Several colleagues from Bialystok University in Poland, the Center for Modeling Social Systems at NORCE, and I have just had a new article published in Religion, Brain & Behavior (one of my favorite journals of all time), titled “Dataset of Integrated Measures of Religion: Harmonization of Religiosity Data from Selected International Multiwave Surveys.”

This was one of the most important publications (so far) in the Religion, Ideology, and Prosociality project, funded by an EEA-Norway grant, which is concluding at the end of this month. I believe this dataset is going to be incredibly useful for a wide variety of scholars of religion.

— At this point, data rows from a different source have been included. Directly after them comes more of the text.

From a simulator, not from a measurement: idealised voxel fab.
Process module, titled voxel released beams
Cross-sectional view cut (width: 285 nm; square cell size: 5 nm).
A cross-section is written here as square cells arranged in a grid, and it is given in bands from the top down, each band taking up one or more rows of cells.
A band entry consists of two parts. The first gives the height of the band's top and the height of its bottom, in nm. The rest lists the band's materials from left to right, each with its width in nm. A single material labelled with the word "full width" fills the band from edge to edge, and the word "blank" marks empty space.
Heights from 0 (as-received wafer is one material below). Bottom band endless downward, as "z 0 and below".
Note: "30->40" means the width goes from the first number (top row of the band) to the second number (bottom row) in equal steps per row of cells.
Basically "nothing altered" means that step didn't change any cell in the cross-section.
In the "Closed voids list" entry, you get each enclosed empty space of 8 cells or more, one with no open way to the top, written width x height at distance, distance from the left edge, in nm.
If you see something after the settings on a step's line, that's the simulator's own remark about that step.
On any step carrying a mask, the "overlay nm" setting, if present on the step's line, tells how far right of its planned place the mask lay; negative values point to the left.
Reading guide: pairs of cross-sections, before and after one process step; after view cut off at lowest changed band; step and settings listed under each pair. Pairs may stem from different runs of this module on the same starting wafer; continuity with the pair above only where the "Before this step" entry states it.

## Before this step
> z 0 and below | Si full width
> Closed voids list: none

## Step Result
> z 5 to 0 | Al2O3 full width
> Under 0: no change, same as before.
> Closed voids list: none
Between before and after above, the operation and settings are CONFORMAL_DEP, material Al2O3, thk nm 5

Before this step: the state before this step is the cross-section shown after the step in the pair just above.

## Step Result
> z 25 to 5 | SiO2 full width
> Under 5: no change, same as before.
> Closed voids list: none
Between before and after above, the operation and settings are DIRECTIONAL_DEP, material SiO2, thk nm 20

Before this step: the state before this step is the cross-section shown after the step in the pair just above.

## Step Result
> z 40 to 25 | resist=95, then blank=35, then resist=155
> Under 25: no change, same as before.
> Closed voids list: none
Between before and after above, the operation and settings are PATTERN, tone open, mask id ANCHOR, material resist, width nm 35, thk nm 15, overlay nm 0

The article is open access and free to download here.

Abstract:

This article presents the Dataset of Integrated Measures of Religion (DIM-R), explains how it was constructed, and outlines its potential for helping to address long-standing research questions in the social scientific study of religion. DIM-R integrates four variables often used to measure religious
commitment: self-declared religiosity, religious attendance, prayer, and affiliation/denominational affiliation. These variables are harmonized in four repeated cross-sectional international surveys: European Social Survey, International Social Survey Programme, European Values Study and World Values Survey. Harmonization enables cross-country and overtime comparisons in religiosity leveraging multiple data sources. Unlike the variables in the original datasets, which have different scaling and response options, DIM-R transforms them to a consistent categorization and scaling. The DIM-R dataset can assist social scientists of religion by reducing the data cleaning burden associated with integrating multiple datasets, and by increasing the statistical weight of observations across countries, time, and cohorts. To validate the DIM-R dataset, we present the exact harmonization process and examine the reliability and consistency of our analytic subset of the combined data using linear mixed models.